Step 2: Set the hole type, hooks or studs.
This is the decision that makes the card work. French hooks and ear wires sit farther apart than stud posts, so the hole spacing is different. Tell the tool which one you are making. If you sell both, generate one card layout for each.
Step 3: Confirm the hole specs.
These numbers are what keep an earring hanging straight instead of leaning in:
For French hooks and ear wires:
- Hole diameter: 1.5 to 2mm (1.5mm is fine for hooks; 2mm threads more easily)
- Hole spacing, centre to centre: 12 to 15mm, matching the standard spread of earring hooks
- Placement: 25 to 30mm down from the top, centred
For stud earrings:
- Hole diameter: 1 to 1.5mm, just enough for the 0.7 to 1mm post
- Hole spacing: 8 to 10mm, since studs sit closer together
- Placement: same 25 to 30mm from the top
These land both holes in the top third of the card, centred, with enough material above them to keep the card rigid and the earring upright.

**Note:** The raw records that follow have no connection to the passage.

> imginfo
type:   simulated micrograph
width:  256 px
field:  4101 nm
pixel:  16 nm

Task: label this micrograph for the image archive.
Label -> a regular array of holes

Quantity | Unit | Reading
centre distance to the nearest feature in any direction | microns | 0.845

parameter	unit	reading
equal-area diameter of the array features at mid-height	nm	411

Step 4: Add your logo and text.
Add your shop name or logo to the front. If you are lasering, this becomes an engrave layer. If you are cutting cardstock, you will print your branding before you cut, or run a separate print-then-cut workflow in your cutter software. Leave room on the back for care text and material info; more on what to put there below.
Step 5: Download the file.
Download the cut file. For a Cricut or Silhouette, an SVG imports straight into Design Space or Studio. For a laser, the same SVG opens in LightBurn, xTool, Glowforge, or your usual software, with the outline and holes as cut paths and the logo as an engrave layer.
Name it so you can find it again: arch-card-2.5x3.5-hooks.svg. You will reuse this every time.
Step 6: Cut.
On a vinyl cutter: load your cardstock on the right mat, set the material to cardstock, and use a fresh or fine-point blade. Cardstock dulls blades faster than vinyl, and a tired blade tears the small holes. If your cards have a print-and-cut design, run the registration step so the cut lines up with your printed branding.
On a laser: run your normal settings for the material. Acrylic at 1.5 to 2mm is a single clean pass with air assist on. Mask plywood first. Cut the holes and outline together, and run the engrave layer for your logo.
Step 7: Deal with the holes if you are cutting cardstock.
Very small holes (1.5mm) cut from paper can tear or come out ragged. Two reliable fixes: set the holes slightly larger (2mm) so the blade has room, or skip cutting the holes entirely and punch them after with a 1.5 to 2mm hole punch using the tool's hole markers as a guide. A clean punched hole holds a hook better than a ragged cut one. On a laser, this is a non-issue; the holes come out crisp.
What to put on the card
Front:
- Your shop name or logo. This is the one non-negotiable.
- Your website or main social handle.
- Optionally a short tagline or the earring style name.
Back: this is prime space most makers leave blank.
- Care line: "Avoid perfume and hairspray. Wipe clean with a soft cloth."
- Material: "Cast acrylic", "Laser cut wood", "PU leatherette".
- Hardware: "Hypoallergenic titanium ear wires" or "Nickel-free hardware" if it applies. This is a genuine conversion driver for customers with sensitive ears.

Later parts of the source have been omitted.